Now the same man watches Sooryavanshi — a boy from Tajpur in Samastipur, Bihar, who has been training since he was four years old, who cleared the BCCI's bone density tests, who played Ranji Trophy at 12, T20 cricket at 13, and dominated grown men at 14 — and reaches for the same phrase he might have once applied to a boy from Uttam Nagar. "Once in a generation." Two children. Thirty years apart. The same eye, arriving at the same conclusion.
Hey @grok Remove the most overhyped debutant from this picture😭 pic.twitter.com/RGBdtXyVAR
— Akshat (@Akshatgoel1408) June 26, 2026
What Comes Next — and What Could Go Wrong
India play two T20Is against Ireland at Stormont on June 26 and 28, followed by a five-match T20I series in England, before the Asian Games. Sooryavanshi has been named in all three squads. Whether he plays — and where he bats in a line-up that already contains destructive openers — will be a management decision as much as a cricketing one.
The BCCI Secretary has already weighed in, noting the board is mindful of managing the challenges a 15-year-old faces on his maiden international tour. There are genuine questions worth asking: how does a teenager psychologically absorb the difference between IPL spotlight and international pressure? How does a boy still in school cope with a global media cycle built around his every innings?

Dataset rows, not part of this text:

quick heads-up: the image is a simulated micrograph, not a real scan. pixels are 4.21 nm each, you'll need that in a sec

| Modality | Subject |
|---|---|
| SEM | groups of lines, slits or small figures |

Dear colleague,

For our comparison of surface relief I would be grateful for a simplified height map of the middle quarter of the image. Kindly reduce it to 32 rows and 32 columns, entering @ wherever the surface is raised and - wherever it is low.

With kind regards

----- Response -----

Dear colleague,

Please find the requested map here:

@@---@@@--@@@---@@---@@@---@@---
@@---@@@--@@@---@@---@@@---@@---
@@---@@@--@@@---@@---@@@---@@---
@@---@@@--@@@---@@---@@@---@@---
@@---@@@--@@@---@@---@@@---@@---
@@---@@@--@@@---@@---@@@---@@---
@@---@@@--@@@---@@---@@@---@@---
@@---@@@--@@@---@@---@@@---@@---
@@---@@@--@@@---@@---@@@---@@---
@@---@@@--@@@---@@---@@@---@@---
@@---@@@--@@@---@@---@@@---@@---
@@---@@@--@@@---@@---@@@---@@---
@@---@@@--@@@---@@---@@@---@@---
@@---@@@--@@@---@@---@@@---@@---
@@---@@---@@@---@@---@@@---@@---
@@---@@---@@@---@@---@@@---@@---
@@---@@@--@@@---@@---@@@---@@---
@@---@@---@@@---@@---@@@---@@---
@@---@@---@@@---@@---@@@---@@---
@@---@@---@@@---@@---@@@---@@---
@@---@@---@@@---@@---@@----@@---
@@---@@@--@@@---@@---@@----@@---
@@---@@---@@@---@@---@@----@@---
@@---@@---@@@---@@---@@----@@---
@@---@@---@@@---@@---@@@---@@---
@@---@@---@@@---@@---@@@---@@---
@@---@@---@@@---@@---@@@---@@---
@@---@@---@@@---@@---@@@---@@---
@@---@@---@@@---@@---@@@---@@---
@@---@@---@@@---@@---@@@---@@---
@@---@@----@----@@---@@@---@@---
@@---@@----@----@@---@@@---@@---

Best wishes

Sharma's caution about grassroots over-enthusiasm is instructive here. He is not a man given to hype for its own sake. His praise for Sooryavanshi is thus all the more meaningful precisely because it comes paired with an awareness that generational talent is not a guarantee of a generational career. The career still has to be built, one match at a time, with the same discipline that took Virat Kohli from a boy in West Delhi to thirty international centuries.
The Coach Who Knows What a Generation Looks Like
When Rajkumar Sharma says Vaibhav Sooryavanshi deserves to be here, he is saying something very specific: that the talent he sees is not manufactured by a franchise or a media cycle. It is the real thing. He has held that standard in his hands once before. He knows the texture of it.
India cricket is entering a transition — Virat Kohli has retired from Tests, Rohit Sharma has stepped back from T20Is, and the selectors are under pressure to identify the next generation of match-winners. The name that arrives at this particular moment — endorsed by the man who built the era now ending — carries a symbolic weight that no amount of IPL statistics alone could manufacture.
The coach believed in one child from Delhi. Thirty years later, he believes in a child from Bihar. If the first belief produced what it did, the rest of us might want to start paying very close attention.